But as Polonius said, to thine own self be true, and although he was a bit of a dill it's good advice. I am a true girly girl. So I came to my senses and just made more flowery dresses.
This dress is a combination of B (sleeveless bodice), C (boat neck collar) and H (full pleated skirt). The waist tie is one I had lying around - I did not make the waist bow from the pattern - that would have been too much frou frou.
I had a lot of trouble with the fit for this one, and at the time didn't really have the skills or knowledge to figure out how to fix it. As you can see the bodice is far too big across the shoulders and bust and ... well everywhere really. It was also swimming around the side seams but I took those in.
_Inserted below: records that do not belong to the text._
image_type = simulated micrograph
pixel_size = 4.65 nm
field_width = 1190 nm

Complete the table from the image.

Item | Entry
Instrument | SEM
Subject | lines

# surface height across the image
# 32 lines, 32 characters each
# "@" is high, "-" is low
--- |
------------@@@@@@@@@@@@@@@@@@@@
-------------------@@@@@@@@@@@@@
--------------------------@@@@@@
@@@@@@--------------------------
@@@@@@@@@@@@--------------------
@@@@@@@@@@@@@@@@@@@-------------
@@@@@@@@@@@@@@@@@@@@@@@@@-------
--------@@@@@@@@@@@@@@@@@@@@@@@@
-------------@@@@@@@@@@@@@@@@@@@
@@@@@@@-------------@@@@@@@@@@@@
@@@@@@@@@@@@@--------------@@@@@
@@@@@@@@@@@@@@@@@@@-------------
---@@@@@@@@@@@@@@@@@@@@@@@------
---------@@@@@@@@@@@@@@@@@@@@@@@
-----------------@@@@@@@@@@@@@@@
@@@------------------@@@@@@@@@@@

From this pattern in particular I learnt that the ease that is included in most commercial patterns does not suit my style, so more often than not I have to increase side seams or darts in order to make the bodice more fitted. Otherwise everything looks muumuu-esque.
Let's go on a slight diversion here - this is the book from which I was (subsequently) taught how to measure, fit and draft pattern blocks:
I recommend this book - Winifred Aldrich's metric pattern cutting for women's wear - to everyone who is interested in understanding how patterns are created and how to amend them to suit the wearer. It is the book that that my design teacher uses. There is a lot of maths and rulers involved but once you've drafted your own blocks this will save you lots of time and heartache in the future!
So you can see what I mean about the sizing of commercial patterns, here are my measurements plotted over the sizing table in the book. From this we can see that compared to the hypothetical 'normal' lady I have herculean broad shoulders, a short hobbit waist and arms, and a waist to knee measurement that is so far off the chart that I should be a giraffe.
Therefore any attempt make a commercial pattern using a size 10 or 12 without alteration will just result in a tantrum, followed by unpicking, a bottle of wine or two and large slabs of regret the following day (for wasting good fabric and good wine).
Here are my bodice and skirt blocks that I use to create patterns from scratch, or to compare with commercial patterns:
My usual approach to pattern management is to pick the bodice size on the bust measurement, add on a bit to the shoulders if necessary, take in the side seams, shorten the bodice (most patterns have a 'shorten or lengthen here' mark) and hem skirts aggressively!
Another measurement to keep in mind is the "Finished Garment Measurements" that are often listed on the back of the pattern. For this New Look pattern, the bust measurement for a size 10 finished bodice is 35.5 inches - that's three inches of ease which is far beyond my tolerance.
This method of measurement has been taught for decades. Have a look at this book - it was used by my aunt and my mum at school in the 1950s!
Here you can see their notes and measurements on drafting the bodice block:
Pretty cool hey! Anyway back to our regularly scheduled program. The fabric I used is a Japanese cotton from Tessutis. The weave is quite large, nearly in linen territory. It is partly dyed and partly printed navy, cream and white with little red accents. Isn't it lovely?
Japanese cherry blossoms. My favourite! The pleats on the skirt also give it heaps of movement.